It is a very notable admonition which we read in Jesus' famous sermon on the mount, namely, "Lay not up for yourselves treasures upon earth."

The Lord Himself was poor, poorer than the foxes, who had holes, and poorer than the birds of the air, who had nests, but He had no place whereon to lay His head. Neither did the Lord make any effort to become rich. He turned from Satan in disdain when he offered Him the kingdoms of the earth.

Hence the Lord will not condone that lust of money, that thirst for gold, that thirst for great wealth in His people. Therefore He says, "Lay not up for yourselves treasures upon earth."

By the word treasures you must not understand those things that belong to the necessities of life, such as food and drink, clothing and shelter, etc. By treasures the Lord means those things which indicate abundance and luxury, such as gold, silver, beautiful furniture, clothes, and in one word, all that for which earthly-minded people slave, sacrifice everything, pollute their conscience and even hazard their soul and their salvation.

Hence the Lord's admonition is aimed at such pursuit of treasures in which the world is engrossed, and in which it places its trust. He does not advise against zeal and thrift, industry and prayerful planning to save either for ourselves or for an evil day, or for helping others in need, but rather against excessive, wrong, ye a sinful pursuit of temporal things.

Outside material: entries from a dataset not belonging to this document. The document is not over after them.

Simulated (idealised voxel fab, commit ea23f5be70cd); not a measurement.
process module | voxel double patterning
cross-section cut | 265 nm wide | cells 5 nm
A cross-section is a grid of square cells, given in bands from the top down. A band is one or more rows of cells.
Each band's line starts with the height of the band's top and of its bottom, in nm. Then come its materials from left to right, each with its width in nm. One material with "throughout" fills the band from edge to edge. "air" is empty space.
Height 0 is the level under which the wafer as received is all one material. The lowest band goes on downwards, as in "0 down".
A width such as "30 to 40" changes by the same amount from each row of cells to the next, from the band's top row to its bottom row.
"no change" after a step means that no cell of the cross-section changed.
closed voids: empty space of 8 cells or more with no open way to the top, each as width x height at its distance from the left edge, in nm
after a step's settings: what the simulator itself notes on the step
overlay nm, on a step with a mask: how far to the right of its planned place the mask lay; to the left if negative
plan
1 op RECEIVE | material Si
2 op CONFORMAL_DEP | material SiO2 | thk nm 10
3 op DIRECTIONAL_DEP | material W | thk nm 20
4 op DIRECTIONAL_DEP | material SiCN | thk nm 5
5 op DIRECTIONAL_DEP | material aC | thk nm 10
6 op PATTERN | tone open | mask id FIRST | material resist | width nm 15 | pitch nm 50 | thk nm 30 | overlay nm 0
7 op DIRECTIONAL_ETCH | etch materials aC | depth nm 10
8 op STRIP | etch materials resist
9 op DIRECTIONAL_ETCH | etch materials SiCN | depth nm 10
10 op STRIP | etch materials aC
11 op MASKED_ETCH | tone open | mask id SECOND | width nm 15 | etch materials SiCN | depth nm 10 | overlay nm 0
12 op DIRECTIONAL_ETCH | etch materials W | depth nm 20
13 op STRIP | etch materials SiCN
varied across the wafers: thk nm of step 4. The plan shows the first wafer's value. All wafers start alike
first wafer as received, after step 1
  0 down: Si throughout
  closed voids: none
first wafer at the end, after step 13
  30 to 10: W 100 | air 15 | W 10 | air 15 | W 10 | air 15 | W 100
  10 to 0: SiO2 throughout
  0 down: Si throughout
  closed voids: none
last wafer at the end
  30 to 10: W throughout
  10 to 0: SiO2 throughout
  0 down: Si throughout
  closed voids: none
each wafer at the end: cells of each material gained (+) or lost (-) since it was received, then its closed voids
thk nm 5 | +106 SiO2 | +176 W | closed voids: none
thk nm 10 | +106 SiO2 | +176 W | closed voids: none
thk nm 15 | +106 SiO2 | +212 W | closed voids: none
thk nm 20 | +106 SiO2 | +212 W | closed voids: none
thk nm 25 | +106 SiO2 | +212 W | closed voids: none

And alas, that is done so much. Since the fall man has made material things his god, the treasures of earth are his desire, they have his heart. And to obtain them he lies, robs, steals and practices usury, he sins against his soul and hazards his salvation. We see this in Achan. For a few hundred pieces of silver, a garment and some gold, he brought judgment upon the army of Israel and a curse upon himself. He was stoned and relegated to hell. And think of Gehazi, who, for a handful of silver brought shame upon the Lord, the God of Israel and upon His servant, and Naaman's leprosy upon himself. And think also of Judas who for thirty pieces of silver betrayed his Master, and sold his life and his salvation.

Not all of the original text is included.